Combining tables with SQL UNION

How to combine rows from two tables using SQL UNION.

What is SQL UNION

Let’s say you want to look at the number of people you have at each stage of the sales pipeline, but there’s a problem: leads and prospects live in one table (although with different filters), trial data live in another table, and customer data in another one. You need to count all of those and combine that info into one table, but they all have different logic and use different sources. SQL has a special operator UNION that lets you combine query results from different tables.

There are two UNION operators in SQL - UNION and UNION ALL. Most of this article applies both to UNION and UNION ALL.

Unions vs joins vs intersections: when to use each one

There are (at least) three ways to combine results of queries in SQL: JOIN, UNION, and INTERSECT. They serve different purposes:

  • Use UNION when you want to add more rows to your results.
  • Use JOIN to add more columns to your results.
  • Use INTERSECT when you want to find the common set of rows between tables.

Union Join Intersect

Combine query results with SQL UNION

To see what UNION does, let’s run the following SQL query (for example, you can run it in Metabase):

SELECT "Kitten" as pet_type, 0.5 as pet_age

UNION ALL

SELECT "Puppy", 2

UNION ALL

SELECT "Bird", 17;

The result is:

| pet_type | pet_age |
| -------- | ------- |
| Kitten   | 0.5     |
| Puppy    | 2       |
| Bird     | 17      |

What’s going on:

  1. SQL executes each SELECT query between the UNION clauses.
  2. Stacks the rows of the results.
  3. Uses the aliases (AS "Kitten") from the first query as the column headings.

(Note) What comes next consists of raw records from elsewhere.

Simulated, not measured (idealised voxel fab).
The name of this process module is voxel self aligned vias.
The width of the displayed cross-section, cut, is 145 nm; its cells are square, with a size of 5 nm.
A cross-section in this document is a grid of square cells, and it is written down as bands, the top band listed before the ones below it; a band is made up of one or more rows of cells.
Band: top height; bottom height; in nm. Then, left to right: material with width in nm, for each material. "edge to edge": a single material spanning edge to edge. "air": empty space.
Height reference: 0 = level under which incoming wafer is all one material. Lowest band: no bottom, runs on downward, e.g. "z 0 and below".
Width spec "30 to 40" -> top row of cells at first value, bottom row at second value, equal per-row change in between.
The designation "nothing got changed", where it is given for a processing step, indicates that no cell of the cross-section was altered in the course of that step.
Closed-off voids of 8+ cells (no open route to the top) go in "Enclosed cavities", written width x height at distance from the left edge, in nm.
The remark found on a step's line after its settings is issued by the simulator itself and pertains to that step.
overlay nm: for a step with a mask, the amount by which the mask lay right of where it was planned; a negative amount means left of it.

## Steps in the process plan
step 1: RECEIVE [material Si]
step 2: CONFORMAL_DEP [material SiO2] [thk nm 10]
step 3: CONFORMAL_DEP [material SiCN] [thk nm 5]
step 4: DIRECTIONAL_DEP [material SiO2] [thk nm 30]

Queries that are getting unioned (is that a word?..) don’t need to return a single line - the queries can include filters, grouping, CTEs, and so on. For example, let’s say you have two queries:

First query

SELECT
    breed,
    count(*)
FROM kittens
GROUP BY breed;

And the first query returns:

| BREED              | COUNT(*)  |
| ------------------ | --------- |
| Domestic shorthair | 23        |
| Domestic longhair  | 10        |
| Siamese            | 3         |

Second query

SELECT
    breed,
    count(*)
FROM puppies
GROUP BY breed;

And the second query returns:

| BREED         | COUNT(*)  |
| ------------- | --------- |
| Beagle        | 3         |
| Borzoi        | 1         |
| Corgi         | 5         |
| Very good boy | 37        |

Then the union of these queries is:

-- First query
SELECT
    breed,
    count(*)
FROM kittens
GROUP BY color

UNION ALL

-- Second query
SELECT
    breed,
    count(*)
FROM puppies
GROUP BY color

And the result of the UNION ALL query:

| BREED              | COUNT(*)  |
| ------------------ | --------- |
| Domestic shorthair | 23        |
| Domestic longhair  | 10        |
| Siamese            | 3         |
| Beagle             | 3         |
| Borzoi             | 1         |
| Corgi              | 5         |
| Very good boy      | 37        |

So UNION ALL just executed queries one by one, and stacked the results. There are some nuances in how UNION (ALL) handles column names, column order, and column types, but at the most basic level, it’s just stacking the rows.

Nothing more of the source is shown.